Some people have not the moral courage, the persistence, the force of character, to get the things out of the way which stand between them and their ambition. They allow themselves to be pushed this way and that way into things for which they have no fitness or taste.

Their will power is not strong enough to enable them to fight their way to their goal. They are pushed aside by the pressure about them, and do the things for which they have little or no liking or adaptation.

If there is anything in the world a person should fight for, it is freedom to pursue his ideal, because in that is his great opportunity for self-expression, for the unfoldment of the greatest thing possible to him. It is his great chance to make his life tell in the largest, completest way; to do the most original, distinctive thing possible to him.

If he does not pursue his ideal, does not carry out his supreme aim, his life will be more or less of a failure, no matter how much he may be actuated by a sense of duty, or how much he may exert his will power to overcome his handicap.

There is great power in a resolution that has no reservation in it - a strong, persistent, tenacious purpose which burns all bridges behind it, clears all obstacles from its path, and arrives at its goal, no matter how long it may take, no matter what the sacrifice or the cost.

The inspiration of a great, positive aim transforms the life and revolutionizes a shiftless, ambitionless, good-for-nothing man as if some divine energy had worked in him - even as love sometimes transforms a slovenly, purposeless, coarse man into a clean, methodical, diviner being.

When the awakening power of a new purpose, a resolute aim, is born in a man, he is a new creature. He sees everything in a new light. The doubts, the fears, the apathy, the vicious temptations which dogged his steps only yesterday, the stagnation which had blighted his past life, all vanish as if by magic.

They are dispelled by the breath of a new purpose. Beauty and system take the place of unsightliness and confusion. Order reigns in the place of anarchy. All his slumbering faculties awaken to activity.

The effect of this new ambition is like the clarifying change made by a waterway in a stagnant, swampy district. The water clarifies as soon as it begins to move, to do something; flowers spring up in place of poisonous weeds, and vegetation, beauty, birds and song make joyous the once miasmic atmosphere.

Chemists tell us that when a compound is broken up and an atom is released from the attraction of other atoms, it takes on new energy and immediately seeks combination with another free atom; but the longer it remains alone, the weaker it becomes. It seems to lose much of its vitality and power of attraction when idle.

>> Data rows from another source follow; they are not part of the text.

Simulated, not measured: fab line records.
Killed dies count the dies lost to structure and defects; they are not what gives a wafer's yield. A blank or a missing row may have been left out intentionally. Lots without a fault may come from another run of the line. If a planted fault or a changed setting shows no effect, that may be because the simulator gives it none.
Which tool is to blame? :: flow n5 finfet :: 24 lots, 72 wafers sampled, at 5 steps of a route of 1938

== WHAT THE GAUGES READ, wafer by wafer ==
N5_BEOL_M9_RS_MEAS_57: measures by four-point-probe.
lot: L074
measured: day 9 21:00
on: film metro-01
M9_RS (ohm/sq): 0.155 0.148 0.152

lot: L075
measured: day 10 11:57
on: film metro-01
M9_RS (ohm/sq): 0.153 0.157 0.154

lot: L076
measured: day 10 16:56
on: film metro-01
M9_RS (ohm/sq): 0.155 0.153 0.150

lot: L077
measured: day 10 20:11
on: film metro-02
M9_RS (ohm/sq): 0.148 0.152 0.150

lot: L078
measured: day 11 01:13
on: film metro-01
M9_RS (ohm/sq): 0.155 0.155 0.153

When the atom is first freed from the grasp of its fellows, it is called nascent — "new born." It is then that it has its maximum of gripping power; and if it finds a free atom immediately after it is released, it will unite with it with greater vigor than ever. The power seems to go out of it, if it delays its union with another atom.

Mythology tells us that Minerva, the goddess of Wisdom, sprang complete, full-orbed, full-grown, from Jupiter's brain.

Man's highest conception, his most effective thought, most inventive and resourceful ideas, and grandest visions spring full-orbed, complete, with their maximum of power, spontaneously from the brain.

Men who postpone their visions, who delay the execution of their ideas, who bottle up their thoughts, to be used at a more convenient time, are always weaklings. The forceful, vigorous, effective men are those who execute their ideas while they are full of the enthusiasm of inspiration.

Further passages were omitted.